A sealed container of 0.10 m3 holds a sample of 3.0x1024 atoms of helium gas in equilibrium. The distribution of speeds of the helium atoms shows a peak at 1100 m s-1.
Take the mass of a helium atom to be 4.0 amu.
I, calculate the temperature and pressure of the helium gas.
ii, what is the average kinetic energy of the helium atoms?
iii, what is the position of the maximum in the energy distribution?
,<E> = (3/2)KT
delta vsd = sqrt(<v2> - <v>2) (?)
PV = NKT
f(v) = Bv2e-mv^2 / 2KT
<v> = sqrt((8KT) / (pi m))
vmp = sqrt((2KT) / m)
The Attempt at a Solution
I believe that the peak in the Maxwell-Boltzmann speed distribution corresponds to the most probable speed (vmp), hence I think the temperature can be found by rearranging the equation for vmp to T = (vmp2 * m) / (2K) and then finding pressure from P = NKT / V. One thing i'm not clear on is whether the mass needed is that of one atom, or all of them.
Part ii, seems reasonably straight forward once temperature is known (ie just plugging values in to the equation).

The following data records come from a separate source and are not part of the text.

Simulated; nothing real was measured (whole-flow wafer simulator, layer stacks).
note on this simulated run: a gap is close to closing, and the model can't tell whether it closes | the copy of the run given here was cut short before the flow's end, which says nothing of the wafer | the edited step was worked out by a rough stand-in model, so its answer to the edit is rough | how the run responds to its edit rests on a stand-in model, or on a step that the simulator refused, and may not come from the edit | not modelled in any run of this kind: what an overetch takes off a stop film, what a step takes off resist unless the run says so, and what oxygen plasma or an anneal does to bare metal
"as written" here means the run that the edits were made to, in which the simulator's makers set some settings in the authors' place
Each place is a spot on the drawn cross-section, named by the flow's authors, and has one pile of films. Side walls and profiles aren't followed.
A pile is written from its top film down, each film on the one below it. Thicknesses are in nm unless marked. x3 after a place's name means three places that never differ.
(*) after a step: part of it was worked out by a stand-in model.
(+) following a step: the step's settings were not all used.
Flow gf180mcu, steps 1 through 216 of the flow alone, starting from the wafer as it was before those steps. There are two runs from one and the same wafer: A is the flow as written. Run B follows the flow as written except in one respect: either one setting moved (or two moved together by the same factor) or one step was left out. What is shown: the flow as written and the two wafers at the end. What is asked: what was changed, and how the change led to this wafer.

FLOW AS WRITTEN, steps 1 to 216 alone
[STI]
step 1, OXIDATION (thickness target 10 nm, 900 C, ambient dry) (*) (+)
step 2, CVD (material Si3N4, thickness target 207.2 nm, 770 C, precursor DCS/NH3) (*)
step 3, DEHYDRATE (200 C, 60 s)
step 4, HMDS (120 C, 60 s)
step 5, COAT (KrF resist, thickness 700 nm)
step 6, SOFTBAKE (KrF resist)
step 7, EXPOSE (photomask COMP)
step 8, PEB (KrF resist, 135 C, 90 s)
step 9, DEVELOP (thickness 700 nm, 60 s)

I do not know the definition of the maximum in this context but assume it is the highest energy of any of the helium molecules. I understand that the speed and energy distributions are linked somehow but I cant understand how you obtain information about one from the other. im wondering whether standard deviation of molecular speeds has something to do with it or even the square root rule for averages? I am very unsure of this one.
Thanks in advance guys, any help would be hugely appreciated!